The purpose of stop-loss

What the heck is a ''stop-loss''?
Quite simply, it is a way to limit your losses. The price of your stock can fall 30% after you buy it. But if you place your stop-loss at 10%, your loss is restricted to your stop-loss.

The purpose of stop-loss

In the stock market, there are only two things under our control:
1. Entry
2. Exit

What happens after our entry cannot be controlled by us. Also, once we make an entry we cannot undo it. The only thing we can now control is our EXIT. And that's where stop-loss comes in.

The purpose of stop-loss is two-fold:
a. Minimize losses
b. Maximize profits

Most people set their stop-loss based on their personal tolerance level. That is, they have a specific ''AMOUNT'' in mind that they can afford to lose.
Once they lose that much, they cannot take any more and close the position.

While this is not a smart way to set your stop-loss, it does save the average investor from further emotional pain and keeps them from losing too much of their hard-earned money.

Very often, this type of stop-loss proves to be ineffective.

Why does a stop-loss fail?
Two reasons:
a. Bad judgment
(You didn't set a logical stop-loss and reacted in an emotional way.)

b. Bad luck
(Let's face it. You can minimize losses, but you cannot totally eliminate them.)

What's a ''logical'' stop-loss?
Don't you hate it when a stock shoots up the moment you sell it?
When that happens repeatedly, most people conclude that a stop-loss doesn't work.

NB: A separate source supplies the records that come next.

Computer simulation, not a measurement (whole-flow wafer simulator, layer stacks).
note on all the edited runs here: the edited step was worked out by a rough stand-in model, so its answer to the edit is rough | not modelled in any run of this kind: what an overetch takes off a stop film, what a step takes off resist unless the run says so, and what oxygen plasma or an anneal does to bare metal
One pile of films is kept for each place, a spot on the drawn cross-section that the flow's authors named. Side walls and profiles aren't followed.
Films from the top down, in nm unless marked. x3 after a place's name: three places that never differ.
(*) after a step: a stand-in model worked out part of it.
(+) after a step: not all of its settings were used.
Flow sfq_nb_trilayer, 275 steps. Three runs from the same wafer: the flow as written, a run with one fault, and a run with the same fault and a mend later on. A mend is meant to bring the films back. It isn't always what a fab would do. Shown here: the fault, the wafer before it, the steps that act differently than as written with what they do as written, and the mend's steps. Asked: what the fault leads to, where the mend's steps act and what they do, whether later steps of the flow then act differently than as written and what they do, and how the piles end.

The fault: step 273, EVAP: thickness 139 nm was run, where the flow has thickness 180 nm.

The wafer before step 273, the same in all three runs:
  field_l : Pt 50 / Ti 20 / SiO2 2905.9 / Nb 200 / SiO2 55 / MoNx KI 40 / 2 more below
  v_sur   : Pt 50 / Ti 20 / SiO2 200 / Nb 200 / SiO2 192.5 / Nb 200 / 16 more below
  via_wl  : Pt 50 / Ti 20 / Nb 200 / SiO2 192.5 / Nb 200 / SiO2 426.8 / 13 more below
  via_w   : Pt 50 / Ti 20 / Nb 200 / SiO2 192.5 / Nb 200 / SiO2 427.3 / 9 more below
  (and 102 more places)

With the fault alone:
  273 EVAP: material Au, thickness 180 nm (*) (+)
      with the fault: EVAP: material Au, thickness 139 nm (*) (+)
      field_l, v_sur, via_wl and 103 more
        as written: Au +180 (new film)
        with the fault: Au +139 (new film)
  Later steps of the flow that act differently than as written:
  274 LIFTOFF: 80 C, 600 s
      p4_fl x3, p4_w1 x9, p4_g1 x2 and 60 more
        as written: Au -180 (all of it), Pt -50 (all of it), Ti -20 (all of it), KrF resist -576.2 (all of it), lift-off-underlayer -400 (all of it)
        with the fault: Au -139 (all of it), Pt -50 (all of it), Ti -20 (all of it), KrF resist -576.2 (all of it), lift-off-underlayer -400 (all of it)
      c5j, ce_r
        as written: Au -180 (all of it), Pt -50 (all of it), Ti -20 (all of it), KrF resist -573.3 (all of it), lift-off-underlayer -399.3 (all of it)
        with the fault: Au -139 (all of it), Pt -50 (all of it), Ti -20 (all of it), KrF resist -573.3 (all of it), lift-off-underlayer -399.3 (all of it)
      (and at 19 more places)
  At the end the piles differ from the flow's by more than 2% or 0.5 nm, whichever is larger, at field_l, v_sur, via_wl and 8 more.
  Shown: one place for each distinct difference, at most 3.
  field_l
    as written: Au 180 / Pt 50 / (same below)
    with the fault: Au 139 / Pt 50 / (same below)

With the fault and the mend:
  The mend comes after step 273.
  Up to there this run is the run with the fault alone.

This type of thinking can lead to disastrous consequences. For instance, you might keep holding on to a loss-making stock till you're totally wiped out, or you might abandon a lot of potentially winning positions.

How to set your stop-loss

Smart traders set their stop-loss on the basis of certain patterns observed in the stock price (rather than arbitrary amounts or emotional conclusions)
There are many simple methods to set a stop-loss, which I will cover later.

An effective stop-loss will minimize your loss, while maximizing your chances of enjoying profits.
For example...If you are buying into a volatile stock, you cannot set your stop-loss at, say, 5%.Chances are, your stop-loss will be repeatedly triggered and you will end up getting in and out of a LOT of loss-making trades.

A 15-20% stop loss might be more effective for a highly volatile stock. That doesn't mean you have to be willing to lose more money. Instead, you can consider buying less. (Or, you can pick a less volatile counter.)